The father of an airman who was killed in Iraq last week has called on Prime Minister Gordon Brown to start withdrawing British troops.
Peter McFerran was "very keen" to join the RAF, his father said
College lecturer Robert McFerran, from Flintshire, spoke before travelling to RAF Lyneham, where the body of his son Peter, 24, will return on Wednesday.
The senior aircraftman died with two colleagues in a mortar attack in Basra.
A Downing Street spokesman said some forces had already been withdrawn but their presence was still needed.
But Mr McFerran, who spent 10 years in the RAF himself, said: "I think it about time Mr Brown started to bring the troops home."
He paid tribute to his "brave" and "patriotic" son, whose body will be flown back to the UK from Iraq on Wednesday.
Peter McFerran, of 1 Squadron RAF Regiment, died with two colleagues last Thursday when he came under mortar fire from insurgents while resting at an airbase five miles outside Basra.

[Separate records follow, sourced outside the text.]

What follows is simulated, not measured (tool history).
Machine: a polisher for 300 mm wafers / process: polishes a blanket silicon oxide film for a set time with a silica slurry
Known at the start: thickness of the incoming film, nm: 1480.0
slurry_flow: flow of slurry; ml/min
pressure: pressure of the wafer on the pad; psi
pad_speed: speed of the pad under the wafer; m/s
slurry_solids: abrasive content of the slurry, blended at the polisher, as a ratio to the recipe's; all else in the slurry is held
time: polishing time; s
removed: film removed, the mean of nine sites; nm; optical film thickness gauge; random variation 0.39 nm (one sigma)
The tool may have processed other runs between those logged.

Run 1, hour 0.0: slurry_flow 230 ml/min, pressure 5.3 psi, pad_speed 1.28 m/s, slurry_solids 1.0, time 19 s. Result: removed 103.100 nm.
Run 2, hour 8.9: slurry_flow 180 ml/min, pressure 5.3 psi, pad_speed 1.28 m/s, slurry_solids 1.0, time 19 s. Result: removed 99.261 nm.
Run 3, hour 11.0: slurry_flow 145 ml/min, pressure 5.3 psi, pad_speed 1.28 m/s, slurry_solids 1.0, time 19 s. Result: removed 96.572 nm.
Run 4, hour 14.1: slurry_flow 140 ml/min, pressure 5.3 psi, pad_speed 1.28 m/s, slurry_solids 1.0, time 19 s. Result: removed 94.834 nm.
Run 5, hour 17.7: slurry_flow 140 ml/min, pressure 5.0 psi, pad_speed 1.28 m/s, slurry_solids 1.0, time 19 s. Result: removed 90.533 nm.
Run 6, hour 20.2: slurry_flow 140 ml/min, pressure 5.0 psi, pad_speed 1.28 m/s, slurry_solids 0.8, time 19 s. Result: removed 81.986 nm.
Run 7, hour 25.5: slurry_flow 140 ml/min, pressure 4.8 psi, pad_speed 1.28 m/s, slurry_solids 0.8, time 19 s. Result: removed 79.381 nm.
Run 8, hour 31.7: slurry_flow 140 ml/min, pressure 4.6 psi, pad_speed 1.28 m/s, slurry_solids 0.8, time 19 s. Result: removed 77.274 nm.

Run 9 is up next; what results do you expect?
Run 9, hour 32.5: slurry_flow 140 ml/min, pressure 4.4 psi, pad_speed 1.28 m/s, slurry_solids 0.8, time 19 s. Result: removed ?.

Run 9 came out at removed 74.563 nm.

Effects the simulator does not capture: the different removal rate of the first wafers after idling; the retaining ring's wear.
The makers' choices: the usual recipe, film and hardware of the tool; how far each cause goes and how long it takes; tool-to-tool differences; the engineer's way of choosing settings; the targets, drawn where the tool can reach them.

SAC Matthew Caulwell, 22, who was from the same squadron and SAC Christopher Dunsmore, 29, of 504 Squadron Royal Auxiliary Air Force Regiment, were also killed.
Mr McFerran, who lives at Connah's Quay, said any withdrawal of troops from Iraq would need to be "handled carefully".
"If we start moving people out all together, we would be more vulnerable to attack," he said.
"The problem with the situation we have in Iraq is not with the fighting men, they are the best.
Draw a line
"The only thing that lets them down is the fact they are led by politicians - politicians with no experience of war."
Mr McFerran said the change of prime minister would allow Mr Brown to draw a line under the UK government's previous Iraq policy.
"The Blair government had nobody with any experience of running a country and overseeing a war, " he said.
"With the end of the Blair era and Mr Brown now in power, we can hopefully draw a line under the past and start getting personnel home.
"I am much more optimistic that Mr Brown will start troop withdrawals sooner rather than later."
Mr McFerran received a birthday card from his son on Saturday, two days after the fatal attack.
The heavy machine gun operator wrote: "Dear Dad, see you in September, love Peter".
His father said he "nearly had a heart attack when I realised it was from Peter."
He and his wife Ann last saw him when he was at home on leave for two weeks in June.
"He was very keen to join the RAF, even though we tried to dissuade him. He was patriotic".
A Downing Street spokesman said that some forces had already been withdrawn from Iraq with numbers falling from 7,100 in February to 5,500 currently.
The spokesman said that it had already been decided that "where we can we draw down troops but what we can't do is draw them down precipitously".
He said UK troops were in Iraq under a UN mandate and they had to ensure Iraqi forces were in a position to take over the country's security.